13 Bills were introduced and passed within two days
As per the Session Agenda, a total of 19 Bills were listed for introduction in the span of two days. 13 of these were listed to be discussed and passed on the second day. These included the Uttarakhand Protection of Freedom of Religion (Amendment) Bill, 2022, University of Petroleum and Energy Studies (Amendment), Bill, 2022, and the Uttarakhand Anti-Littering and Anti-Spitting (Amendment) Bill, 2022.
The Assembly had proposed to discuss and pass each Bill (barring two) within five minutes (see Figure 1). Two Bills were allocated 20 minutes each for discussion and passing - the Haridwar Universities Bill, 2022, and the Public Service (Horizontal Reservation for Women) Bill, 2022. As per news reports, the Assembly passed all 13 Bills within these two days (this excludes the Appropriation Bills). This raises the question on the amount of scrutiny that these Bills were subject to, and the quality of such laws when the legislature intends to pass them within mere minutes.

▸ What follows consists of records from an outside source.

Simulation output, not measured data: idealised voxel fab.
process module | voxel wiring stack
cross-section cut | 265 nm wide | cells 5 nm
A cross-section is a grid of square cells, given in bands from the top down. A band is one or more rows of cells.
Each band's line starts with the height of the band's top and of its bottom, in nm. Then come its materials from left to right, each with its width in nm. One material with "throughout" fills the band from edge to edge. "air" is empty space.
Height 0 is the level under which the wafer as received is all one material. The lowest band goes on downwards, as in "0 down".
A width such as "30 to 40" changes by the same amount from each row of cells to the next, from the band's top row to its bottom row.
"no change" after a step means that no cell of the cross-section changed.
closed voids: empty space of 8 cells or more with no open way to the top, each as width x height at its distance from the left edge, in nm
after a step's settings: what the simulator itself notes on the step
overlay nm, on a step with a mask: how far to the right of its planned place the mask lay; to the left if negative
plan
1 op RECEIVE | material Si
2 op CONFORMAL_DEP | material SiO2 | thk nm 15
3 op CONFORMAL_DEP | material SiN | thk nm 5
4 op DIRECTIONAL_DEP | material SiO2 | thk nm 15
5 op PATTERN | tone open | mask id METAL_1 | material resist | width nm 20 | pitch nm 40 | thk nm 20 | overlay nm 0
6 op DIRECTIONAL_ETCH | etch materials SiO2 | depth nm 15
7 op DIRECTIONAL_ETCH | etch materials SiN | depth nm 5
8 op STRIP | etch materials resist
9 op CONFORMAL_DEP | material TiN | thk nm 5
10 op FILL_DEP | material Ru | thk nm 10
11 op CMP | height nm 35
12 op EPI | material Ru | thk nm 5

Figure 1: Excerpt of Uttarakhand Assembly's November 2022 Session Agenda
Law making requires deliberation, scrutiny
Our law-making institutions have several tools at their disposal to ensure that before a law is passed, it has been examined thoroughly on various aspects such as constitutionality, clarity, financial and technical capacity of the state to implement provisions, among others. The Ministry/Department piloting a Bill could share a draft of the Bill for public feedback (pre-legislative scrutiny). While Bills get introduced, members may raise issues on constitutionality of the proposed law. Once introduced, Bills could be sent to legislative committees for greater scrutiny. This allows legislators to deliberate upon individual provisions in depth, understand if there may be constitutional challenges or other issues with any provision. This also allows experts and affected stakeholders to weigh in on the provisions, highlight issues, and help strengthen the law.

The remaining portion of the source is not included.